The idea for the auction came from Moshe Gerstenhaber, the force behind the growth of KallKwik, the high-street chain of printers. Mr Gerstenhaber has got together with the Prince's Trust to call on Royalty, media celebrities, pop singers, artists and sportsmen to put their own design on a standard mask. The results will be auctioned at the end of November in the Royal Festival Hall.

The Prince's own design would certainly give a psychologist a field day. Kenneth Clarke, the Chancellor, contributes a rather dull green and blue splodge, no doubt in tune with his dress sense. We'll bring you more of the daft designs in due course.

The new Granada austerity regime installed by its chief executive, Gerry Robinson, at the former Forte hotels is clearly biting. One of my colleagues was lunching recently with the managing director of the Savoy, Ramon Pajares, and was deeply shocked to discover that they would have to serve themselves from a buffet, of all things.

Our unnerved journalist had a hard time with the serving tongs, but when Mr Pajares stepped up he grasped the spoon and fork in one hand and flipped the salmon and caviar rolls onto his plate with aplomb. Clearly Mr Pajares has not forgotten his early training in the hotels of Spain.

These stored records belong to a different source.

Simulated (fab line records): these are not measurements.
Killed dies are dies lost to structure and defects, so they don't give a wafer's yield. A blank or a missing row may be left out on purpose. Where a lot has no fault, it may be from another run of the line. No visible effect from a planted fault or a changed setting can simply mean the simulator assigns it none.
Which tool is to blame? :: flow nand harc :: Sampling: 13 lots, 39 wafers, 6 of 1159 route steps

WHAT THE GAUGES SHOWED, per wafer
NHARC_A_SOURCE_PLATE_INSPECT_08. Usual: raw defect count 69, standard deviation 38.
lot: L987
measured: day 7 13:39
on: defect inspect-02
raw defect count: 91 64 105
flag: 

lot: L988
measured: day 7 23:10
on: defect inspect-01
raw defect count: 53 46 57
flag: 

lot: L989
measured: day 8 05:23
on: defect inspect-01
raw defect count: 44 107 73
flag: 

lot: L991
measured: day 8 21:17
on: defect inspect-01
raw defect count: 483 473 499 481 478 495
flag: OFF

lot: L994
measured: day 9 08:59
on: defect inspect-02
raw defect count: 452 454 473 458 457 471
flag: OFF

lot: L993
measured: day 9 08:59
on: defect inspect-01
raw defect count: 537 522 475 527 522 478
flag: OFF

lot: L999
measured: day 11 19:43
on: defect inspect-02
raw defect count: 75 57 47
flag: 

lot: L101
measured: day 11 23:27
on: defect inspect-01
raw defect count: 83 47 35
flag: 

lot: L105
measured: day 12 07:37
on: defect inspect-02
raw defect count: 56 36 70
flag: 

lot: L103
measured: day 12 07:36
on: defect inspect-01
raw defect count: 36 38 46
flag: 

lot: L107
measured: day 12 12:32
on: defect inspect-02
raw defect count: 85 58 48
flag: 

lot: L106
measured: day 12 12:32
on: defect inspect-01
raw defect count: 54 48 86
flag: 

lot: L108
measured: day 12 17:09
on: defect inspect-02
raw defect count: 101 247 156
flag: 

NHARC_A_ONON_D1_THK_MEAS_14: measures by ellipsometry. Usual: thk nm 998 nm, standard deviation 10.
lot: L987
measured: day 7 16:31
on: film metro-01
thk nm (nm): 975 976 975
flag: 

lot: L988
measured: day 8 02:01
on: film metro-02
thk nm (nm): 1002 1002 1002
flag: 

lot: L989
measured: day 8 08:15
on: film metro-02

Needless to say, when Mr Robinson lunches with gentlemen of the press, waiters are on hand. Nick Fox of the Sunday Times has lunched with Mr Robinson so assiduously, and lectured Mr Robinson so often on what Granada should and shouldn't buy, that the latter has weakened and given Mr Fox a job.

According to Mr Fox, Mr Robinson said: "Why don't you come and try it, instead of talking about it to me."

So, in November, Mr Fox will start as an executive trainee in Granada, moving around all the operations. "I'll be turning beds and filling cars with petrol - I've got to get my fingers dirty," Mr Fox said. He will also have to work in Granada's Little Chef restaurants, prompting fellow scribblers to e-mail him with facetious orders for "eggs sunny side up".

Another day of fear and loathing at Sunday Business, the paper set up by Tom Rubython which went into administration and was then sold. Yesterday pounds 4.2m worth of unsecured creditors had the opportunity to turn up to four creditors' meetings, at which the administrators, Royce Peeling & Green, told them they would receive not a penny.

The administrators also said that they had compiled a report on Mr Rubython's behaviour as a director, a "D" report, and sent it to the DTI, as they must do by law for every director. The administrators didn't say what was in the report, and Mr Rubython said he hasn't seen it. He remains as editor.

Mind you, top-ranking creditors owed pounds 1.2m won't receive much either. New owner Gordon Brown paid only pounds 50,000 for the newspaper. The administrators said they might be able to get up to pounds 800,000 owed to them by advertisers.

Mr Rubython and another journalist on the title said they were suing a former member of the Sunday Business team who wrote an article this week about the paper which incensed Mr Rubython. He described the article as "shocking, ludicrous," and the author as "a nasty man". Ho hum.

Cairn Energy, the Scottish-based independent gas and oil exploration group, has appointed Peter Fowler, former British High Commissioner to Bangladesh, as a non-executive director.

A canny move. Cairn Energy's share price trebled earlier this year when it discovered huge gas reserves in the Sangu area of Bangladesh. No doubt Mr Fowler will smooth the way for Cairn's massive drilling plans.

Bill Gammell, chief executive of Cairn, has a proven eye for talent, which he may have honed when he played on the wing for the Scottish national rugby side. Mr Gammell recently promoted Hamish Grossart from non-executive to deputy chairman. Mr Grossart is a scion of the famous Edinburgh family of financiers. Mr Gammell hasn't put all his eggs in one haggis, however. Cairn is drilling in China and Vietnam as well, having vacated the US.

Lord Sterling of Plaistow, the chairman of P&O and supporter of the Conservative Party, was airing his Euro-sceptic credentials yesterday. Asked about the name to be given to the group's new pounds 2.6bn container joint venture with Royal Nedlloyd, he said some had toyed with calling it Eurolines. "Over my dead body," was the reaction of the man who oversaw a pounds 100,000 donation to the Tories last year. "You can be sure that the P&O flag and the Royal Nedlloyd flag will continue to fly over the ships."